Re: OO concepts and relational databases
by diotalevi (Canon) on Aug 02, 2004 at 16:08 UTC

    There's a separate idea dealing with object identity. In the database I've stored a fact( name=diotalevi, homepage=http://grenekatz.org ), in your OO world you may have multiple in-memory objects all dealing in the same fact. When you update an object representing a record would that update all the other objects tied to that fact? Or what of transactions? Or what of comparing objects for identity? If I have two objects pointing to the same record would I compare them for perl-object equality or record-equality? I would tend to thing that things such as eval { $oa->{'homepage'} = '...'; ... die }; ... = $ob->{'homepage'} would properly note that updates to $oa only propogate to $ob if $oa's update transaction completed successfully. Or maybe $oa and $ob should be considered part of the same connection so uncommitted updates would be visible to both but not to a hypothetical $oc.

    This is something additional for you to think about anyway.

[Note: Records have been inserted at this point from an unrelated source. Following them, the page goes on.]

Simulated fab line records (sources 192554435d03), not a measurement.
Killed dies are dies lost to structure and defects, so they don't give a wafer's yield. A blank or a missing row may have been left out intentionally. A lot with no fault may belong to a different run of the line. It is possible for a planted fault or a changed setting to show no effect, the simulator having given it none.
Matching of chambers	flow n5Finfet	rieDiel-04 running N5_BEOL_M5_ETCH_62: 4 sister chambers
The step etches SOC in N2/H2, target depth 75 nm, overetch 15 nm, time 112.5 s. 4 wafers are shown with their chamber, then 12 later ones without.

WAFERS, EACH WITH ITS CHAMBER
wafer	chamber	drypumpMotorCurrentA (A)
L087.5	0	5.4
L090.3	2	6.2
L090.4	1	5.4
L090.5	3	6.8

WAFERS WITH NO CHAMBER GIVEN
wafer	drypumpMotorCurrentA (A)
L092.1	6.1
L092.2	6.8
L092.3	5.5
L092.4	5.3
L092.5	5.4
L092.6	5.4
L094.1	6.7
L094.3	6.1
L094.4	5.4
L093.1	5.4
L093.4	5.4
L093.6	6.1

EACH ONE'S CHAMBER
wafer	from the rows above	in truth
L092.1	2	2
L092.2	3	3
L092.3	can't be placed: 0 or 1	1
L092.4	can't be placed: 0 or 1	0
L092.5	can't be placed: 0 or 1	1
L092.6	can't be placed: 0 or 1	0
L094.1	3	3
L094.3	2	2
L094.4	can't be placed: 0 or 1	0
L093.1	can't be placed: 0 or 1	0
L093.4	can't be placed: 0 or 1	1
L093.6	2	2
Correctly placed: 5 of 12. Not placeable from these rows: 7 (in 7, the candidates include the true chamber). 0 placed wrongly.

Re: OO concepts and relational databases
by jZed (Prior) on Aug 02, 2004 at 17:24 UTC
    You wrote:

    Entity Attribute Value

    While there are some cases in which this is a good idea, it can also lead to really confused things like this:

    Entity Attribute Value
    Elephant Color Gray
    Workstation Linux_distro Debian

    What happens to constraints and data types when each new row potentially introduces a new data type? What meaning does the concept "entity" have if there are no limits on the kinds of attributes it can take and the range and type of data the values for those attributes can have? I realize that you know what you're doing and probably only use this kind of a table in appropriate circumstances (and you did specify an example in which there were multiple optional attributes which is not the same as the example I've shown), but this kind of design seems to be a favorite with beginners who don't realize that it can sabatoge any notion of structure in the data.

    You wrote:

    Storing the optional attributes as columns requires a database change for every new attribute.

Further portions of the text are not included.